Store and distribution
Jingle status for extension store, public publishing, private distribution, review, and updates.
A mature extension platform lets developers do more than write a package. They should be able to test, package, publish, update, withdraw, and let users install safely. Store and distribution are the product loop for the extension ecosystem.
Capability Status
| Capability | Status | Target |
|---|---|---|
| Local extension packages | Preview | Load and validate extension packages in local development environments |
| Templates and scaffolding | In development | Generate commands, manifest, runtime, main service, and test skeletons |
| Packaging checks | In development | Validate manifest, assets, permissions, entry files, and API compatibility |
| Private distribution | Planned | Team install, version pinning, rollback, and member permissions |
| Public directory | Planned | Display extensions, screenshots, permissions, changelog, author, and install entry |
| Review queue | Planned | Human and automated review for permissions, network access, credential use, and user risk |
| Signing and updates | Planned | Package signing, version updates, compatibility checks, and withdrawal |
Publishing Governance
- Extension permission declarations must be understandable to users.

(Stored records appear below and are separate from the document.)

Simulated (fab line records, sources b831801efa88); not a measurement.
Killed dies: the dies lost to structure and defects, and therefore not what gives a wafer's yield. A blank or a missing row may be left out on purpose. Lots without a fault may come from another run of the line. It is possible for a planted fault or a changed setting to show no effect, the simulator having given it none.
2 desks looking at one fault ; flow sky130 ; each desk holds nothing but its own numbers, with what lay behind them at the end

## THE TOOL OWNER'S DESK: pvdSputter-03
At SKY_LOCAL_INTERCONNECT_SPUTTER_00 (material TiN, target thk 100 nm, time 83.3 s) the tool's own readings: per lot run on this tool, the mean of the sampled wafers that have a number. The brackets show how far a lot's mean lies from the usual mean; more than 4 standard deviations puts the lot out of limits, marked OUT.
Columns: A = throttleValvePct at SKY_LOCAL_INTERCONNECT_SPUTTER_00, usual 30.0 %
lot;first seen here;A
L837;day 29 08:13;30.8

- Packages need a stable manifest schema and compatibility policy.
- Updates need to know whether they break existing settings, connections, and local data.
- Public extensions need review for provider usage, external requests, file access, and dangerous actions.
- Private extensions need team boundaries and should not be mixed with the public store.
Impact on Developer Docs
Developer docs cover package contracts and local runtime flows first. Public publishing content will expand as store, review, signing, and update paths become available.